Earlier this week, Max Tani wrote this at Semafor:
In 2020, Spotify’s stock spiked on the news that Meghan Markle and Prince Harry signed an exclusive deal with the streaming platform. But when the deal fizzled last week, the leader of one of the biggest global talent agencies, whose business is increasingly focused on audio, said he wasn’t surprised. “Turns out Meghan Markle was not a great audio talent, or necessarily any kind of talent,” United Talent Agency CEO Jeremy Zimmer said over coffee at La Majestic during the Cannes Lions advertising festival. “And, you know, just because you’re famous doesn’t make you great at something.”
Exactly, particularly when it comes to creating content. If you’re a company engaged in that business — whether it’s podcasting or broadcasting — before you hire someone to speak out loud, you should make sure they can, um, speak out loud. And have something to say, too.
Last summer, I wrote a piece explaining why doing daily talk radio is the toughest job in show business, because it’s the only medium in which a single host must come up with new things to discuss for hundreds of hours per year. Podcasting is similar, although the algorithm for determining success is quite different — particularly for those who do it as a hobby, not as a job that supports their lifestyle full-time.
Too many radio managers have made the same mistake the execs at Spotify did.
When KLSX/Los Angeles flipped to a talk format in 1995, it benefitted from having Howard Stern in morning drive. But the on-air lineup that followed included radio newbies Susan Olsen (Cindy on “The Brady Bunch”) and Kato Kaelin (known for nothing more than living in OJ Simpson’s guest house when the latter murdered his wife, Nicole, and Ron Goldman). It turned out neither Olsen nor Kaelin was capable of generating enough interesting topics to fill a couple of hours, let alone ten to fifteen a week. The only experienced hosts on the station at the time besides Stern were Larry Wachs and Eric Von Haessler, who’d had a successful morning show in Rochester, New York. They also had a sense of humor about themselves. Surrounded by people famous for other things, Wachs and Von Haessler labeled themselves “The Regular Guys.”
Another category of people who have been given radio shows without any evidence they could handle the job would be TV news anchors, reporters, and weather people (including in St. Louis). Talented as they might be in that field, they never had to wake up and think, “What am I going to talk about for three hours today?” The result has too often been audio pablum that fills airtime, but not in any compelling or entertaining way.
The Meghan and Harry deal with Spotify reminded me of when Magic Johnson, Pat Sajak, and Chevy Chase were all given the chance to launch new late-night TV shows. Johnson was a money-in-the-bank guest on Arsenio Hall’s show, but proved that being a good interviewee is not indicative of an ability to interview others. Sajak was a skilled game show host who had no demonstrable skills at anything else. As for Chase, he was a good writer and performer in sketches and movies, but had never displayed an ability to sit behind a desk and be funny other than for a few minutes each week on SNL’s “Weekend Update.” Moreover, his smugness and disinterest in his guests — and the entire proceeding — doomed the project from the start.
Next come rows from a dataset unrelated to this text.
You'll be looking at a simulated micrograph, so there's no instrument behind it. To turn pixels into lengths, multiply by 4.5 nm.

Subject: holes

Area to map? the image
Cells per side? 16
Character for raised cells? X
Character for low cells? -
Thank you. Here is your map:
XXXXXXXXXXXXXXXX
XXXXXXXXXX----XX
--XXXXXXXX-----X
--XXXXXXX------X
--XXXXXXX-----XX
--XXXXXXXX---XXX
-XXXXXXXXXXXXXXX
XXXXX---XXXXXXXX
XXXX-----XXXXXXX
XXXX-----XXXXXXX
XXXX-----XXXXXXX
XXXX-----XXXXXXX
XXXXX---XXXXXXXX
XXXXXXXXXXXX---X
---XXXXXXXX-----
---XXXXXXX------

It’s happened in daytime TV, too, with talk shows hosted by Tony Danza, Harry Connick Jr., and Megan Mullally among a plethora of projects that failed. Even TV news people like Katie Couric, Jane Pauley, and Anderson Cooper struggled to pull it off before they were, um, pulled off.
Yet, in each instance, because they were famous, millions of dollars were thrown away by executives who didn’t understand the demands of creating content consistently. Worse, the C-suite geniuses signed those expensive deals without having the host wannabes produce a few episodes to see if they could do it!
Whether it’s a TV network, a radio company, or a streaming audio platform, it’s still media malpractice.